In the end, you chose to host your site on a platform that went down. That is just as much your fault as a typo in the code. If you had a setup with a hosted machine at Rackspace and the power goes out, you don't expect a custom error. So why would you expect one from Heroku?
Couldn't agree more.
Further I wouldn't want anyone to know where the site is hosted anyway. We have some customers on a VPS at Media Temple and use custom dns so they don't see MT's dns servers (which of course they could find out if they want to check the IP obviously). They don't need to know that info. As far as they are concerned we are the vendor.
The message could simply say "We are having technical difficulties and we're working to get the service restored as quickly as possible".
>In the end, you chose to host your site on a platform that went down.
That's only partially true, there are limited viable options for platform hosts out there, and virtually no one has cracked the 100% up-time challenge, so there isn't any degree to which a software developer could choose a host with 100% up-time if it doesn't exist. Thus they're not at fault for choosing the "wrong" host or not creating something that is astronomically difficult themselves.
You're failing to understand that the overwhelming, vast majority of people have no idea what half the words in your sentence meant, have no idea what idea you're trying to convey, and even if they understood the idea, wouldn't be able to get it from your sentence.
Nobody cares whether it's a bug in your code or your host going down, because 99% of people don't know the difference.
If the customer attributes the downtime to your host rather than you, then your customer might tell you to switch hosts rather than fire you. If you have a good relationship, the added transparency can be the difference between keeping the customer and loosing the customer.
Of course, this line of thinking is no incentive for heroku to change its practices.
When our service is down for some reason, the ONLY question we get (like this one we got today) is - "Has the service been down recently? If so, no worries - it happens, just wanted to report and see if this is temporary or if it is just me."
Having a "holy shit our entire service is down" message means your users dont' have to ask "is it just me?".
That's a big difference. It has nothing to do with shifting blame, it's about keeping your users informed. Information makes people happy.
Also, a Heroku-specific error page would give zero help to the problem you describe above. Anecdotal evidence in this thread suggests Heroku sometimes goes down briefly for small chunks of its users. So if you see the Heroku error, it could be for just you. Or it could be system-wide outage. It wouldn't even solve that problem!

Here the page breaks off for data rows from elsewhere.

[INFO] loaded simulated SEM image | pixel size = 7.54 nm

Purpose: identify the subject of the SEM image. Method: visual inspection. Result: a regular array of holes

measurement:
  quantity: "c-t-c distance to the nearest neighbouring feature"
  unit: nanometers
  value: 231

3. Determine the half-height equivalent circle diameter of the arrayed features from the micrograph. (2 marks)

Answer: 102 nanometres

This is really lame because, you chose to host on Heroku not your customers, so it is your fault. You can play pass-the-buck but as far as your customers are concerned it is your fault.
1. "..Quit blaming all of us"
> If you had a setup with a hosted machine at Rackspace and the power goes out, you don't expect a custom error. So why would you expect one from Heroku?
Perhaps you're worried about your technical reputation. All you're doing is moving the blame to some part of your code to the decision you made to host on Heroku.
Down is down. Unavailable is unavailable. To your customers that's all that matters.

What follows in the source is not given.